|Harvinder Sian, Co-head European Markets research, RBS|
It has a debt overhang problem that remains unsolved. The rise in private debt is merely slowing in a number of countries and is only falling meaningfully in Germany and Spain.
Without tax, inflation has not been above 2 per cent for several years. Our models point to a sub-1 per cent trend by the end of 2014 and it is difficult to see where the upward inflation impulse is going to come from next given that German wages are not rising and macroprudential policy may well be used to mitigate the countrys boom risks. For example, a typical sign of an overheating inflationary boom is a rise in credit and this is still falling in Germany.
"These changes are vital for Europe's survival because, despite some steps in the right direction the financial crisis is far from over in the region."
Low inflation is good. You can buy more stuff as ECB President Mario Draghi is keen to tell the market. The danger, however, is that inflation expectations fall and lock markets into a liquidity trap.
The ECB will be very sensitive to that. It would be one of the main triggers to bring the central bank into play. It can cut rates or add more liquidity, but it needs to increase money supply and get the banks working again to really fix the deflation problem.
Its asset quality review and stress test of eurozone banks will help, but credit easing via bank loan purchases is the game changer that would get the euro area moving forward on a more even keel. Unfortunately, the ECB is very far from any such move.
The future of the eurozone depends on greater homogeneity; the continent needs relatively close growth performance. It needs France and Italy to introduce vital reforms and enter Europes competitive devaluation war. Both countries must liberalise the labour markets and the non-traded sector.
France has made some movement towards wage moderation, but its adjustment needs are not yet critical. Unfortunately, the same cannot be said of Italy, which is rapidly losing market share and has a much higher risk associated with unemployment, as well as an unstable political backdrop.

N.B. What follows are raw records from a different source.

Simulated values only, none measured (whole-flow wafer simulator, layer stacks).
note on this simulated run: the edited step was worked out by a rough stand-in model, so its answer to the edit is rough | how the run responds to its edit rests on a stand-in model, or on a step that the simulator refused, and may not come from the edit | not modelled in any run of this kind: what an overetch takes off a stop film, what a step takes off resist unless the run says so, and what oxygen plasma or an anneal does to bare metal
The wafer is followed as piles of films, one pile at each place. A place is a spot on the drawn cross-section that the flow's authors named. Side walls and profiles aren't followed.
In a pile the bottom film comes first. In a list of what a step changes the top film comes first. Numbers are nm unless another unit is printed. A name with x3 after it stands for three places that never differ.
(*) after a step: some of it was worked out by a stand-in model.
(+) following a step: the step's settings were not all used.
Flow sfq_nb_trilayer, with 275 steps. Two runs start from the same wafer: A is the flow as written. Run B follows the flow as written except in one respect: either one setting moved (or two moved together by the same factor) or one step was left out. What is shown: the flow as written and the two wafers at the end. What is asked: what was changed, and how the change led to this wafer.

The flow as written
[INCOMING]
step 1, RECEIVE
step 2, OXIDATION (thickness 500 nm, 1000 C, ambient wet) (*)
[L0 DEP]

These changes are vital for Europes survival because, despite some steps in the right direction, the financial crisis is far from over in the region.
Of course, some progress has been made. We now have a lender of last resort in the ECB a very significant move that has bought time for more homework to be done to solve problems.
This homework is happening to some extent within the Banking Union and we are seeing some economic reforms coming through in some regions.
What is really needed now is a political agenda to change the economic landscape. Hitherto that has only happened under market duress. It would need to incentivise Italy and France to carry out the necessary reforms for a start. It is unclear whether that shift will happen in enough size so it is far from plain sailing from here.